I would highly recommend using the fuel injection system from the 88 TC (which uses 35 lb/hr brown top injectors) if you can get it. I'm pretty sure green tops are 42 lb/hr injectors, which were never used in any turbo 2.3 application by ford. The 42's should work OK with an EEC setup for 35s (like the one out of the 88 TC) if you get an adjustable fuel pressure regulator and turn it down from stock pressure a little bit.
In any case the stock ranger 14 lb/hr injectors are not going to support any amount of boost at all and 10 PSI will make it run so lean that you'll melt a piston/valve etc in very short order.
You shouldn't need the wiring harness. The ranger 2.3 harness is so similar you just have to repin about 6-8 wires on the EEC connector and run about 6 new wires for things like the VAM, boost control solenoid, knock sensor, BAP sensor, and I think it uses a 3-wire O2 sensor, whereas the ranger uses a 4-wire, so there is a bit of rewiring there.
Then you have a choice of running a Dizzy (like the TC) or DIS (like the ranger). Both the ranger and TC EEC are capable of running either system. But you'll have to rewire something. If you keep the DIS, you'll need to repin/remove a couple wires from the EEC connector. If you run a Dizzy (which also requires the turbo intake manifold, which requires the turbo head), you'll have to splice it into the wires that currently go to the DIS components.

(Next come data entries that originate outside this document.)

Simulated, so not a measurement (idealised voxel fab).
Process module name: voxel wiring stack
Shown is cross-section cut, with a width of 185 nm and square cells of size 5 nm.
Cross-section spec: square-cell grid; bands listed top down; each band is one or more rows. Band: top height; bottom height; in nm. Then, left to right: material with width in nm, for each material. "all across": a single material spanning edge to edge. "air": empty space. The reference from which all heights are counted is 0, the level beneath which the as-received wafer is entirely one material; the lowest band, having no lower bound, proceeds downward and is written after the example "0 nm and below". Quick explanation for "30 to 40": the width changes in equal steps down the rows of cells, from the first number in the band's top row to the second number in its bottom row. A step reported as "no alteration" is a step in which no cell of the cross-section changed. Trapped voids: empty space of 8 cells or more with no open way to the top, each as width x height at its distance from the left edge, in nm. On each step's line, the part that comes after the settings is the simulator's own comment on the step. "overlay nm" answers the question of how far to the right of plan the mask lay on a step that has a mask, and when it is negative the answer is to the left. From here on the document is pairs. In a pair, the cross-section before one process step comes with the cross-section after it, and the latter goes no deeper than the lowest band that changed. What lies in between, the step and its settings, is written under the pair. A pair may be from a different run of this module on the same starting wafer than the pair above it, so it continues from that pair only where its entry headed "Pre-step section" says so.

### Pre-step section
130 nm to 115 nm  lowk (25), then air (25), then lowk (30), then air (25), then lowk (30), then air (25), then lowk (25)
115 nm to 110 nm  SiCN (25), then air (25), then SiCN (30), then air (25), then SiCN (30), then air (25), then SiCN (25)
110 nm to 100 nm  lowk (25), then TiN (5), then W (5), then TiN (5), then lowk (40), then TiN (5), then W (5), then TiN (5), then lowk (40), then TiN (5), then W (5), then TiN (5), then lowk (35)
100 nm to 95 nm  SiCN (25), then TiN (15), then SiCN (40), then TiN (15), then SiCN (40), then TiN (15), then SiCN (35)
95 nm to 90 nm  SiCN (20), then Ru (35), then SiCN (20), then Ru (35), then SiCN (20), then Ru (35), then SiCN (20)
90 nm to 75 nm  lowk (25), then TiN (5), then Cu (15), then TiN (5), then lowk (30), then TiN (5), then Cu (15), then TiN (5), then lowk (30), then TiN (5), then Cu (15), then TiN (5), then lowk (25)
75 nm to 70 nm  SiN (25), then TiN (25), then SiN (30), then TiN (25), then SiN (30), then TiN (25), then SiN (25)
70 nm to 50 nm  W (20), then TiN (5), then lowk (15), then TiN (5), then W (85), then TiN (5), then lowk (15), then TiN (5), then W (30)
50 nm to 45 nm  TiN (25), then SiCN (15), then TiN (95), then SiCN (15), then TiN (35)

The dual plug DIS head has fast burn combustion chambers, whereas the single plug turbo head has slow burn combustion chambers. This means that if you keep the DP head and use a turbo EEC, the turbo EEC commands too much timing for the fast burn head, resulting in annoying pinging (also bad for the engine). My solution to this was only using the primary (passenger side) set of spark plugs, effectively turning the DP head into a slow burn chamber head, eliminating pinging. Just simply remove the driver's side set of spark plug wires.